Politics & Policy

No, Facebook Shouldn’t Be the Arbiter of Political Speech

Facebook CEO Mark Zuckerberg at a House Financial Services Committee hearing in Washington, D.C., October 23, 2019 (Erin Scott/Reuters)
Those attempting to cajole Facebook to censor political speech do not want these same standards applied to themselves.

Misinformation, spin, and false claims have been part of politics since America’s founding. To secure the 1800 presidential election, Thomas Jefferson infamously hired a hatchet man named James Callender to spread false rumors about John Adams wanting a war with France. The American approach to political speech has always been to promote more speech to counter such attacks, with the media tasked as the institution responsible for informing the public of the truth. But some appear ready to try a new approach.

As Facebook has been updating its policies regarding ads, it’s met with backlash focused on its refusal to ban political ads with false content. Some in the media, and many Democrats, are demanding that Facebook police the content of political ads on their platform. Facebook responded with proposals of its own — including a planned policy of labeling false posts as such and providing users with links to other sources — but that wasn’t enough for its critics. Democratic presidential candidate Elizabeth Warren accused the company of “taking money to promote lies.”

News organizations have framed the story as one in which Facebook is allowing politicians to lie to voters on its platform. That narrative relies on the dubious presumption that the platform should be tasked with determining the veracity of political speech, and that has never been the way we have treated political ads. In fact, some of the people complaining about Facebook’s treatment of political ads work for networks such as ABC, NBC, and CBS, which often run political ads that can be considered false or misleading. Of course, they don’t really have a choice: The FCC has interpreted the Federal Communications Act to mean that stations cannot generally reject political ads because they believe them to be false.

So why the outrage over Facebook’s applying the same standards that those television networks do?

First, right-leaning news sources have been very successful at spreading their message on Facebook. Outlets such as Fox News and the Daily Wire regularly place among the most shared news outlets on Facebook.

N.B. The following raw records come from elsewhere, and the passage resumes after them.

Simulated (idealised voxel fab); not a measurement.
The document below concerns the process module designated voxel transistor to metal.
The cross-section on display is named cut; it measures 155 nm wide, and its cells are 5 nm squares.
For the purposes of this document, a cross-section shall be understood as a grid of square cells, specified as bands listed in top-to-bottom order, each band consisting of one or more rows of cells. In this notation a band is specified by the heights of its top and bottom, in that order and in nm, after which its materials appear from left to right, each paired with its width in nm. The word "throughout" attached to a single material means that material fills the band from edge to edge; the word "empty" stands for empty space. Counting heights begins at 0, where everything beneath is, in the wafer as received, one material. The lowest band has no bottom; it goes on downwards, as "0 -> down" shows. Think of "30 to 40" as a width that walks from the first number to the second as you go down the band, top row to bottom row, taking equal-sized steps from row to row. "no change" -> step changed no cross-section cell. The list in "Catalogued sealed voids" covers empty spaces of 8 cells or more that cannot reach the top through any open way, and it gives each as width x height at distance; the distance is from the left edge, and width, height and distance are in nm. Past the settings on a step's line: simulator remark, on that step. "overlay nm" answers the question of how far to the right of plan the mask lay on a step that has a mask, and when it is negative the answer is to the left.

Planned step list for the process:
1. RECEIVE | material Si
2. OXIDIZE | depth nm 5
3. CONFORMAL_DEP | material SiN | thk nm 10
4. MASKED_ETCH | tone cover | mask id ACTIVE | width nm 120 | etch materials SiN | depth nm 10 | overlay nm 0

Second, many Democrats (and their allies in the media) view the Facebook kerfuffle as an opportunity to outsource censorship of their political opponents to a private company. That became rather obvious during the testimony of Facebook CEO Mark Zuckerberg at a congressional hearing this week. Representative Alexandria Ocasio-Cortez (D., N.Y.) used her time to badger him, insisting that Facebook was choosing to allow politicians to use their platform to spread falsehoods. She also demanded to know what Zuckerberg said to allegedly “far-right figures” at private dinners, using her platform as a member of Congress to shame him for associating with people she disagrees with politically. Some of the people whom the congresswoman attempted to portray as beyond the pale include mainstream conservative media figures such as Townhall’s political editor Guy Benson, former Washington Free Beacon editor Matt Continetti, and CNN commentator Mary Katharine Ham. The exchange was telling. The real source for the pushback against Zuckerberg on the left is the desire to force online platforms such Facebook to censor their political opponents.

It is worth noting that those attempting to cajole Facebook to censor political speech do not want these same standards applied to themselves. After all, Ocasio-Cortez is the same congresswoman who, when confronted with several examples of her false statements, famously asserted that being “morally right” was more important than being “factually accurate.” Mainstream-media fact-checkers have noted her falsehoods on numerous occasions. Yet, when it comes to these claims, there’s been silence among the members of the media outraged over Facebook’s current approach.

In keeping with the American tradition, Facebook is taking the right approach by providing users with more speech instead of trying to police speech it does not believe is accurate. More speech is always the answer to bad speech. But Alexandria Ocasio-Cortez or her media allies will be hard to convince of that bedrock proposition, because it forces them to debate people they disagree with. One could be forgiven for thinking that all they really want to do is silence their political opponents.